The main building of the Metropolitan Ervin Szabó Library is the one-time Wenckheim Palace. It was built by Count Frigyes Wenckheim (1842 – 1912), a well-known aristocrat of the end of the 19th century, the owner of a vast estate with the membership of the Parliament. He was a remarkable builder possessing country houses and a palace in Pest.




The Wenckheim Palace was built by Arthur Meinig (1853-1904) a specialist of country houses from Saxony. The Palace was one of his outstanding achievements, the masterpiece of Hungarian Neo-Baroque architecture. The domical roof of the building is decorated by the coat-of-arms of the Wenckheims above the main cornice and by a nine-point crown on the top. (See more details under the title „The Neo-Baroque Palace”)

After the count’s death the palace remained the property of the Wenckheim family for 15 years. Confusion started in 1919. First the building became the Association of Joiners, then the Museum of the Proletariat. Later, clubs of some groups of society (political parties, journalists etc) used the stately building.
The City Council purchased the building in 1927. After the four-year reconstruction, the library was opened in 1931.

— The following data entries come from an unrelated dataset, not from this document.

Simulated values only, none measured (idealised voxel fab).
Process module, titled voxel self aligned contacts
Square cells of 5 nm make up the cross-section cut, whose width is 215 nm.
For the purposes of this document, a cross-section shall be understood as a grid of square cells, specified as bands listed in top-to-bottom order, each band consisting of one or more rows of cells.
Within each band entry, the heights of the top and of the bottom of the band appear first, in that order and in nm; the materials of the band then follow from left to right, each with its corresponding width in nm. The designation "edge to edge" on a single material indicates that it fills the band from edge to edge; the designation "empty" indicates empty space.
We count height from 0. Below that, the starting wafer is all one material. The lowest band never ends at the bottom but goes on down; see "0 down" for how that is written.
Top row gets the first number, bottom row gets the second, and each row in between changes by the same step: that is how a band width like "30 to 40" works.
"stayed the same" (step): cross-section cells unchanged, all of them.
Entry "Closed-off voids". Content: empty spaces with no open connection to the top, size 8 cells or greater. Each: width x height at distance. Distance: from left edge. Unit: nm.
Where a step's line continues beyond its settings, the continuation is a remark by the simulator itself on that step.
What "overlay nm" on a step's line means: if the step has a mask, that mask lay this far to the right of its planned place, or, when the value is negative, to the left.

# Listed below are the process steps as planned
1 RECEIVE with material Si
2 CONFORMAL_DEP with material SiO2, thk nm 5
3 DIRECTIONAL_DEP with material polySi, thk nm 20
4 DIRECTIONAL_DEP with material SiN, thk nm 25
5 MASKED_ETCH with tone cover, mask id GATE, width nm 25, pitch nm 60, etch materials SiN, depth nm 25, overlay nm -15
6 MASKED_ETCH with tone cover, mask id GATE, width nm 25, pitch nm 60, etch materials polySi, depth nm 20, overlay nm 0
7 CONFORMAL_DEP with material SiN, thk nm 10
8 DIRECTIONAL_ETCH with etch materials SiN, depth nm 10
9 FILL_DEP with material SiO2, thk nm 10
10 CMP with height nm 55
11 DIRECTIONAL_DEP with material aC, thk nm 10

The main alterations are the followings:

  • the living and service rooms were turned into stacks and offices;

  • the Large Ballroom into a reading room,

  • the dining room into the Periodical Reading Room;

  • catalogues were put into the Small Ballroom;

  • the function of the Saloon and the boudoirs has changed several times.



The Central Library was reconstructed between 1998 and 2001. As the result of the reconstruction, in the gate of the 21st century, a modern metropolitan library was created both in function and services.